2 accused in separate spying cases

Published: Tuesday, Feb. 12 2008 12:09 a.m. MST

WASHINGTON — A Defense Department analyst and a former engineer for Boeing Co. were accused Monday in separate spy cases with helping deliver military secrets to the Chinese government, the Justice Department said.

Additionally, two immigrants from China and Taiwan accused of working with the defense analyst were arrested after an FBI raid Monday morning on a New Orleans home where one of them lived.

The two cases — based in Alexandria, Va., and Los Angeles — have no connection, and investigators said it was merely a coincidence that charges would be brought against both on the same day.

The arrests mark China's latest attempts to gain top secret information about U.S. military systems and sales, said Assistant Attorney General Kenneth Wainstein. He described China as "particularly adept and particularly determined and methodical in their espionage efforts."

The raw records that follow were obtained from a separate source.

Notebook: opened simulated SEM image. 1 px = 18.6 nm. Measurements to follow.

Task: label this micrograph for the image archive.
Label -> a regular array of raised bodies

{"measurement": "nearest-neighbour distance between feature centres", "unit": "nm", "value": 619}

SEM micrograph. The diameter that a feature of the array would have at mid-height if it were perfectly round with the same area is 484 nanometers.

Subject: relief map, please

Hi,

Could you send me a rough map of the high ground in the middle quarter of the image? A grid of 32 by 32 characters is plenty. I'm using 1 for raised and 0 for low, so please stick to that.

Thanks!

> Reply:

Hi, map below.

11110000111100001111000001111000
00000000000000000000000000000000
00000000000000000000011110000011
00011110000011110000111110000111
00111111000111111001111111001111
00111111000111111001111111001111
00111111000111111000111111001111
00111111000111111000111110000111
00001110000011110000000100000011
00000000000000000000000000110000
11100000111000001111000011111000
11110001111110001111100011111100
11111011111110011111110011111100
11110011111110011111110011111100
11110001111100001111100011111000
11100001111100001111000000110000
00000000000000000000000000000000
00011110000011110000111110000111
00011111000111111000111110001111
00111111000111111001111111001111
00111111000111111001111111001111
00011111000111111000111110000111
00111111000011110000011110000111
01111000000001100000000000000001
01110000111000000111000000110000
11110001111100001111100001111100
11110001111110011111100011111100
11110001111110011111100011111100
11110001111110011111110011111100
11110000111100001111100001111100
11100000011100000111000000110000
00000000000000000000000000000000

"The threat is very simple," Wainstein said at a Justice Department news conference in Washington. "It's a threat to our national security and to our economic position in the world, a threat that is posed by the relentless efforts of foreign intelligence services to penetrate our security systems and steal our most sensitive military technology and information."

An official at the Chinese Embassy did not immediately respond to a request for comment. In China, it was a national holiday and calls to the Foreign Ministry's Information Department and to a duty officer cell phone number were both answered by voice mail.

In the first case, prosecutors said weapons systems policy analyst Gregg W. Bergersen, 51, of Alexandria, Va., sold classified defense information to a New Orleans furniture salesman. In return, the salesman, a Taiwan native identified as Tai Kuo, a 58-year-old naturalized U.S. citizen, forwarded the information to the Chinese government.

The data outlined every planned U.S. sale of weapons or other military technology to Taiwan for the next five years, prosecutors said.

It's not clear how much money Bergersen received for the classified information, or if he was even aware it was intended for the Chinese government. Court documents portray him as nervous during at least one meeting when he handed over a diskette of documents to be recorded, asking Kuo to keep their deal a secret.

"I'd go to jail, I don't wanna go to jail," Bergersen said in a conversation taped by the FBI.

"I'd probably go to jail too," Kuo responded. Prosecutors described him as chuckling.